Find the concept that best suits you

Before you can begin any serious business planning, you must first decide what specific segment of the food-service industry you want to enter. Your own personality and tastes will dictate whether you choose to open a commercial bakery, a coffee cart, a fine-dining restaurant or another type of operation. Then, once you’ve decided what business suits you, it’s essential to figure out the niche you’ll occupy in the marketplace.

Related: The Top Full-Service Restaurant Franchises in 2024

For example, are you an early riser, or do you prefer to stay up late and sleep late? If you like — or at least don’t mind — getting up before dawn, your niche may be a bakery or a casual breakfast-and-lunch operation. Night owls are going to be drawn to the hours required for bar-and-grill type restaurants, fine-dining establishments and even pizzerias.

Do you like dealing with the public, or are you happier in the kitchen? If you’re a people person, choose a food-service business that gives you plenty of opportunity to connect with your customers. If you’re not especially gregarious, you’ll probably lean more toward a commercial type of business, perhaps a bakery or even a catering service, where you can deal more with operational issues than with people.

Some other types of questions to ask yourself include: Do you have a passion for a particular type of cuisine? Do you enjoy a predictable routine, or do you prefer something different every day? Are you willing to deal with the additional responsibilities and liabilities that come with serving alcoholic beverages?

As you do this self-analysis, think about your ideal day. If you could be doing exactly what you wanted to do, what would it be? Once you’ve decided on the best niche for you as an individual, it’s time to determine if you can develop a niche in the market for your food-service business.

Steps to opening your own restaurant

There’s no perfect recipe for opening a successful restaurant, but there are proven actions that will get your business off the ground and help you start feeding customers. Follow these steps when opening a restaurant:

1. Write a business plan

Armed with practical experience, you’re ready to put together your business plan — the most critical element of your restaurant. Map out everything on paper before you buy the first spoon or crack the first egg.

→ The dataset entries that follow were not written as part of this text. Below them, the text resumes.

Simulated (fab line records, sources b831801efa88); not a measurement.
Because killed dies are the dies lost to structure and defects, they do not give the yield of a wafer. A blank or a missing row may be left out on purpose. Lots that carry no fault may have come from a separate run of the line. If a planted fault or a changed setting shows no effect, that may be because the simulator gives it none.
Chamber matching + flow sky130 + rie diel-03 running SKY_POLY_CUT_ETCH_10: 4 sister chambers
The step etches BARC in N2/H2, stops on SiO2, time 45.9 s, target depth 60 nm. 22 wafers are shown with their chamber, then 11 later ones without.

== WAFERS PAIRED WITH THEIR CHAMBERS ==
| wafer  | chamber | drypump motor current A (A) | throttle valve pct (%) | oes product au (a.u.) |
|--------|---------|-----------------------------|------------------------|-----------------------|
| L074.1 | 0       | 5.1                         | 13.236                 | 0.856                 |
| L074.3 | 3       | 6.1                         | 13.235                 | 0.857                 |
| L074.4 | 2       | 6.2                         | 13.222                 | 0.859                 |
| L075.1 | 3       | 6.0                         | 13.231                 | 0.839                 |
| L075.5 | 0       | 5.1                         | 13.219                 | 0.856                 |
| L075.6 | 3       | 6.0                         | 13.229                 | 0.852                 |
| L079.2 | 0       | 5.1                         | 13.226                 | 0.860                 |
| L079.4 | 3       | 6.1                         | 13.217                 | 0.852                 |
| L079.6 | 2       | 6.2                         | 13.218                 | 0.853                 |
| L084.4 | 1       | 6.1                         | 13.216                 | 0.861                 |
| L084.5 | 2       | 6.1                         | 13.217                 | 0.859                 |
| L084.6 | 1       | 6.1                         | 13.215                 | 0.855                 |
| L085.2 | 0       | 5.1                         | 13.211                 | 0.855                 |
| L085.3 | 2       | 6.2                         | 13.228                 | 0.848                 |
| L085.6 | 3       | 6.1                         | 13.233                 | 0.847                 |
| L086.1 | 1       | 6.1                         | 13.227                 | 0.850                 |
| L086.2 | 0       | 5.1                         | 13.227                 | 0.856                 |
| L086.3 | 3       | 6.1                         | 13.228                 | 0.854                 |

When you’re writing a business plan you should include:

  • A clear definition of your concept
  • A description of your market
  • Your menu and pricing
  • Detailed financial information, including data on your startup capital (amount and sources) and your long-term income and expense forecasts (including operating costs such as kitchen equipment and food costs)
  • A marketing plan including target customers
  • Employee hiring
  • Training and retention programs
  • Detailed plans that outline how you’ll deal with the challenges restaurateurs face every day (including health department compliance, customer experience and expansion)
  • An exit strategy

A well-crafted business plan is the cornerstone of any successful restaurant. It’s best to have it professionally written, but if you’re short on cash, you can also draft a document yourself. Just be sure that your plan is comprehensive and as accurate as possible. Include realistic projections, research data (such as current industry trends) and thorough analyses of the competition. Because restaurant margins are so thin, it’s also smart to detail every single cost you might encounter — down to the price of napkins, ice, internet, glassware and cooking oil. No matter what you decide, your business plan should be a living document that you update and refine as your restaurant evolves.

2. Fund your business

How much money you need to start depends on the type of business, the facility, how much equipment you need, whether you buy new or used, your inventory, marketing and necessary operating capital (the amount of cash to carry you until your business starts generating profits). It’s easy to spend hundreds of thousands of dollars starting a restaurant, but it’s not essential. For instance, when Borealis Breads owner Jim Amaral started his first bakery in Maine, he rented a space that had been a commercial bakery and came complete with mixers, benches, ovens and other equipment. He was able to start with just $10,000 he’d borrowed from family and friends, and used that primarily for inventory.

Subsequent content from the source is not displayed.